"The first time I heard 'You've Got a Friend,' " says Melissa Manchester, "I thought that should be the national anthem."
Manchester, who will be appearing Thursday at the Merriweather Post Pavilion, sticks to the emotional basics with a repertoire that includes "Come In From the Rain," "Don't Cry Out Loud," "Midnight Blue" and "Whenever I Call You Friend," which she wrote with Kenny Loggins.
"I am a completely emotional person," she said in a recent phone interview. "Sometimes I feel like the left side of my brain has never developed at all. There's a lot of oatmeal dripping out of my ear."
Manchester's emotions have taken her a long way. She broke into the New York show business scene in her late teens as a street performer, coffeehouse singer and staff writer for a New York music publisher. Later she was a backup singer for Bette Midler and Barry Manilow. Her appeal today is much the same as it was then.
Sure, she traded in blue jeans, frizzy locks and a few pounds for tight gowns and a punky hair swirl, but she is true to her art: "I write out of the joy of writing and that's what I do. Some people sketch, and I write. And I feel very fortunate that I can make a living doing this."
She also does a lot of work for humanitarian causes such as Pro-Peace, which recently adopted her song "We the Living." She performed the tune at a rally attended by 10,000 people.
Manchester has also been a proponent for women's rights, having contributed to the PBS documentary "Woman Alive" with Gloria Steinem. One of her albums was titled "For the Working Girl." It didn't sell nearly as well as her Grammy award-winning single, "You Should Hear How She Talks About You."
Manchester said she was surprised to win, but quipped, "As you accept the award, you notice it starts collecting dust."
Her musical success is grounded in a childhood spent with creative parents in New York's Upper West Side. She grew up writing poetry and participating in spirited dinner table discussions with her father, a bassoonist for the Metropolitan Opera Orchestra, and her mother, a sportswear designer.

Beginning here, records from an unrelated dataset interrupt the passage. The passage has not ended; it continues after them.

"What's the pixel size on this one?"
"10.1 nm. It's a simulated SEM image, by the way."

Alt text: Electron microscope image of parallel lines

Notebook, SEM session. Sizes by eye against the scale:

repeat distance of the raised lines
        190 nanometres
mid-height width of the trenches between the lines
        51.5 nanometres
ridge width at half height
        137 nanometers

She entered the High School of the Performing Arts, where she studied acting and auditioned for roles on the side. She also took a New York University songwriting course with Paul Simon, whom she cites along with Joni Mitchell, James Taylor, Laura Nyro and the Beatles as a major influence.
Manchester admires Rodgers and Hammerstein as well as Lennon and McCartney, and she borrows a little of both in her songs. Like Loggins, she keeps up with the production trends. On her latest album, "Mathematics," she worked with four producers to create a diverse sound.
"With four producers, they're really on their toes. And there's a healthy kind of competitiveness." There is a drawback, however: "You have to put your more esthetic closet side in the back burner."
Manchester said she doesn't know what the future holds for her, but she looks forward to it. "There are a lot of things I'd like to do. Most of them I'm not aware of. But I'm sure they're out there."